[-] det_nya_livet@aggregatet.org 1 points 2 months ago

Thank you for this - yes, I understand that this is a tall order, but I also can't help but think that most of these requirements are fairly common individually?

As for address stability, it would be good to have a point of contact that's easy to put on a website or flyers or whatever.

Thinking aloud here, I guess one option could be to have a signal account and a setup similar to what is described under the 'Start Your Own Announcements-Only Service on Signal' heading here: https://crimethinc.com/2024/05/27/the-sunbird-how-to-start-an-announcements-only-thread-on-signal-and-how-organizers-in-austin-used-one-to-coordinate-solidarity-with-palestine to be able to check the incoming messages from multiple devices. I guess some level of tech-savviness would be needed for the setup of multiple Signal accounts on a single machine if people are using their own hardware, but otoh it also means minimal setup for people contacting the organization. If more than five (max number of linked signal devices) people are responding to messages, group chats with the incoming user, the org account and the account of the person responding could be setup for searchability etc. This solves some problems but creates others...

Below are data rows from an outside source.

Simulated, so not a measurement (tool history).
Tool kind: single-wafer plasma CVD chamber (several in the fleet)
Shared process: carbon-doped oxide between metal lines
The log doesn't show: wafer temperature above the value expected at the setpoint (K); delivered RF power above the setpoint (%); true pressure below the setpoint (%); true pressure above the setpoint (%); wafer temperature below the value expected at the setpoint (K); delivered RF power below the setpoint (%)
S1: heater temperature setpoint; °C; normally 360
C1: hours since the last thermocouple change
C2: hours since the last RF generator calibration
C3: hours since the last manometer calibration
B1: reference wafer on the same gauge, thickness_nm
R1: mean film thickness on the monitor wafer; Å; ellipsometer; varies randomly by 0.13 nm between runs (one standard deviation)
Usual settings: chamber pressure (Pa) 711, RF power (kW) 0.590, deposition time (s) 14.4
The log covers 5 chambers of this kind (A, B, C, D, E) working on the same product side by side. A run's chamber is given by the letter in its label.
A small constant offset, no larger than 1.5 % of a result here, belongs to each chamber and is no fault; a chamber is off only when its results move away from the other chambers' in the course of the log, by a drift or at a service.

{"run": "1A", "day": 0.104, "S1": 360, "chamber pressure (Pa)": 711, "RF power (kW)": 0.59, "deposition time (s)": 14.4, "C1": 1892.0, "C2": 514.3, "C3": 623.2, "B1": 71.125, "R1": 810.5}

[-] det_nya_livet@aggregatet.org 1 points 2 months ago

The issue you're describing is why I'm not keen on email, and why I mention Signal as an alternative I've considered - Signal is a user-friendly way of ensuring both encryption and that meta-data isn't accessible to providers on either end unless someone's device is compromised.

The reason I'm interested in encryption is that I want a higher baseline of security for these orgs. In a changing political landscape it is hard to say what may become sensitive over time. Hypothetically, if one of these orgs is distributing contraceptives internationally we want neither meta-data about who is contacting them nor message contents to be accessible to providers. Since encryption is a pain with email we can assume both are accessible to providers when using that. Ideally I want encryption to be an easy default for both the orgs and the people contacting them.

[-] det_nya_livet@aggregatet.org 1 points 2 months ago

Any thoughts on how to handle the encryption aspect here? :)

[-] det_nya_livet@aggregatet.org 1 points 2 months ago

Right, forwarders solves the password issue, but the encryption issues remains. Any thoughts on how to handle that? PGP in my experience is non-trivial to set up correctly, and even when correctly setup does not protect metadata.

[-] det_nya_livet@aggregatet.org 3 points 2 months ago

The purpose of the email addresses tends to be something like contact@example.com - it's the central place outsiders contact the org. A common way to work with it would be that emails are checked during the orgs weekly/monthly meeting, incoming emails are discussed, and someone is tasked with writing a reply with the group's response to the email. I haven't seen mailing lists being used for this type of thing, but I guess that could be a solution for the password sharing, but at the cost of having individual email addresses in-house - some type of individual accounts would probably be necessary either way to get away from the whole shared passwords situations...

The appeal of Signal is that it's managed and has some level of security by default. My impression of securely configuring email, in particular on someone else's hardware, is that it is very technically challenging, but it's also not something I've ever attempted. Would you say my impression is correct?

I'm slowly also realizing that this is probably also a key requirement for a lot of these orgs: they do not have dedicated IT people or a lot of cash. A lot of the time there's someone with some IT interest, but rarely with time or interest in long term admin-ing.

8

A common situation in my life is the following: a small-ish organization consisting of somewhere from 3 to 50 people need some type of way to be reached as a group. The current solution is to have an email adress, normally with a password that is shared in some way among the trusted subset of members that need to be able to access the email directly.

The solution isn't great for multiple reasons:

  • Sharing a password among multiple people isn't great, 2FA is tricky
  • Most email communication are readable by the email provider, unless PGP is correctly used. For most people, PGP is non-trivial to use correctly, and meta-data will not be encrypted even with correctly used PGP.

But it has the following upsides:

  • A single stable address to reach the group
  • Communication is gathered in one place, searchable, possible to for multiple members to track communication with someone that has reached out.
  • Easy to use from any device anywhere

Ideally we'd like all of these things: sensible access controls, some level of transparency within the org regarding who has responded to what messages, an address that is easy to share with people outside the group, minimal (meta)data accessible by the providers, and easy to use across devices.

How do you handle this? What would your recommendation be? I have considered setting up a Signal account, but having multiple signal accounts on a single device is non-trivial, as is setting it up on a new device, meaning that probably each group would need a single dedicated device, which isn't super practical.